Palladium nanocatalysts play significant role in wide range of reactions such as selective hydrogenation of alkynes. The information extracted during operando experiments on working catalysts allows us to consider various processes from a new point of view. In particular, X-ray absorption near edge structure (XANES) spectroscopy is a powerful tool widely applied for determining atomic and electronic properties of working catalysts [1]. In many cases, analysis of XANES data requires construction of theoretical models with a huge number of variable parameters. In this case, application of machine learning (ML) to in situ and operando XANES offers new horizons for structural characterization [2].
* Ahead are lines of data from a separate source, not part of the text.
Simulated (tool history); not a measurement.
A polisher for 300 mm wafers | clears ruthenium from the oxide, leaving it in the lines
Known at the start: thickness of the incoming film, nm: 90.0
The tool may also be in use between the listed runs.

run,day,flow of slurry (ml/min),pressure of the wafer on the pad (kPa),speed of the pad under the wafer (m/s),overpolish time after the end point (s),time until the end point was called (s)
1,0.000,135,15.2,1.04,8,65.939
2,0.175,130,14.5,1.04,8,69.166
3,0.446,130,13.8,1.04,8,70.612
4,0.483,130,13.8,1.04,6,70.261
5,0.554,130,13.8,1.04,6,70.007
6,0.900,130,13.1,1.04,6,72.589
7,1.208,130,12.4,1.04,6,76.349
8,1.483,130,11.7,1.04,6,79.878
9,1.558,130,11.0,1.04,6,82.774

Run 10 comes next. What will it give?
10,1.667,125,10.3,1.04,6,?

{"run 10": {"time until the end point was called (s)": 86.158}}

In this work, we discuss the construction of the theoretical models of palladium nanoparticles covering a big number of structural parameters. We investigate how the particle size, concentration of carbon impurities, which can be formed during hydrogenation of alkynes, and their distribution in the bulk and at the surface of palladium particles affect the Pd K-edge XANES features. We demonstrate step-by-step increasing similarity between the experimental difference spectra and theoretical model by increasing the complexity of the theoretical model, e.g. taking into account only interatomic distances (Fig. 1 dashed red), interatomic distances and carbon concentration (Fig. 1 dashed blue) and interatomic distances, carbon concentrations and particle size effects (Fig. 1 green line). Finally, we suggest a set of formal descriptors relevant to possible structural diversity and construct a library of theoretical spectra for ML-based analysis realized in PyFitit software [3].

Figure 1. Experimental difference Pd K-edge XANES for 2.8 nm Pd NPs in acetylene (solid black) and best fit results using theoretical spectra with interatomic distances only (dashed red), interatomic distances and carbon impurities in the bulk (dashed blue), and interatomic distances, carbon impurities in the bulk and surface (solid green) contribution as variable parameters. The best fit made by ML algorithm is represented by purple line [4].

[1] Bordiga, S., Groppo, E., Agostini, G., Bokhoven, J.A. & Carlo Lamberti, C. (2013). Chem. Rev. 113, 1736.

[2] Guda, A.A., Guda, S.A., Lomachenko, K.A., Soldatov, M.A., Pankin, I.A., Soldatov, A.V., Braglia, L., Bugaev A.L., Martini, A., Signorile, M., Groppo, E., Piovano, A., Borfecchia, E. & Lamberti, C. (2019). Catal. Today. 336, 3.

[3] Martini, A., Guda, S.A., Guda, A.A., Smolentsev, G., Algasov, A., Usoltsev, O., Soldatov, M.A., Bugaev, A., Rusalev, Yu., Lamberti, C. & Soldatov, A.V. (2019). Comput. Phys. Commun, 23, 107064.

[4] Usoltsev, O.A., Bugaev, A.L., Guda, A.A., Guda, S.A. & Soldatov, A.V. (2020) Top. Catal., in press.